A HS2 construction site is being used as the test-bed for a new ground-monitoring technique that combines mesh wiring with fibre-optic cables.
Because the fibre-optic cables can sense the smallest ground movements, it is thought the technology could help prevent land slips and detect the formation of sink holes.
The implications have the potential to be “far-reaching”, with the prospect of huge savings in maintaining HS2 embankments and railway cuttings, as well as wider railway and road networks.
Under a collaborative programme at HS2’s Chilterns tunnel south portal site, the University of Cambridge’s Centre for Smart Infrastructure & Construction (CSIC) and geosynthetics manufacturer Huesker teamed up to create Sensorgrid, a standard ground-stabilising mesh woven with fibre-optic cables.

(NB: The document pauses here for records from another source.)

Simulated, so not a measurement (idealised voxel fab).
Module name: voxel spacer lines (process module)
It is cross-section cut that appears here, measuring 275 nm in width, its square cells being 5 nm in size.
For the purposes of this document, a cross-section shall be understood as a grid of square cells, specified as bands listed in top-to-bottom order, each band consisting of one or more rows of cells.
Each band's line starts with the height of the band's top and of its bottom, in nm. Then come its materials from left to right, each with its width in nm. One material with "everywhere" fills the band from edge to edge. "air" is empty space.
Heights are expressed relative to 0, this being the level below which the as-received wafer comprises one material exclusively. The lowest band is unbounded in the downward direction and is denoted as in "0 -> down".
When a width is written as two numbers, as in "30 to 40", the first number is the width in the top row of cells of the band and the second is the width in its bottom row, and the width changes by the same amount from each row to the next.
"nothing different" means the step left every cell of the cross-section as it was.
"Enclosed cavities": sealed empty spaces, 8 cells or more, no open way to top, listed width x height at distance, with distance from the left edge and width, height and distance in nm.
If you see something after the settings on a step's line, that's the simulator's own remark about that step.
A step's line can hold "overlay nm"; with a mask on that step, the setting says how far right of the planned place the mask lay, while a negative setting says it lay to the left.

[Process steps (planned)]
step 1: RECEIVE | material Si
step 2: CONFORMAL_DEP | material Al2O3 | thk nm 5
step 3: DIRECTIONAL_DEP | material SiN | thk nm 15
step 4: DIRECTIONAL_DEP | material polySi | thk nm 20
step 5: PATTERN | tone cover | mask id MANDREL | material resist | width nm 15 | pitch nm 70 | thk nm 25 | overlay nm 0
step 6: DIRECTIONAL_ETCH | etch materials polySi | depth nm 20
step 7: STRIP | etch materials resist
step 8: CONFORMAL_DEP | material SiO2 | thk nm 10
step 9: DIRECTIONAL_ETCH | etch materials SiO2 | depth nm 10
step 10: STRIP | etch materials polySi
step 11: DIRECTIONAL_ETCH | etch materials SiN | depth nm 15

The team – which also included HS2 contractor Align and infrastructure monitoring specialist Epsimon – dug a test pit at the site to trial the smart grid technology by simulating ground movement.
Heavy-duty water-filled bags were laid in the base of the pit, sections of Sensorgrid were laid over it, and then buried.
Monitoring equipment then generated pulses of light that travelled through the cables.
To simulate ground movement, water was released from the bags, causing the weight of the ground above to move and strain the mesh, which in turn causes a change in characteristics of the light pulsing through it.
The team estimates that preventive action enabled by Sensorgrid would cost a tenth of what it would cost to repair ground that has failed.
The technology is now undergoing a full-scale live trial at HS2’s South Portal site.
Two kilometres of Sensorgrid has been incorporated into a cutting for the railway, with the technology set to provide continuous data to the monitoring team over the next two years.
Commenting on the initiative, HS2 Ltd innovation manager Rob Cairns said: “Sensorgrid is a great example of how we’re leveraging HS2’s size and scale to draw on British expertise to develop a technology and demonstrate its innovative capability in the early stages of construction.
“This will act as a test bed for proving out significant benefit to the operational railway, with long term benefits in bolstering the resilience of the UK’s transport network.”
Align innovation manager Nick Podevyn added: “A lot of hard work has gone into this innovation, which has been in incubation for more than a year.
“It has been an exemplar of open collaboration and working as one team to deliver the solution.”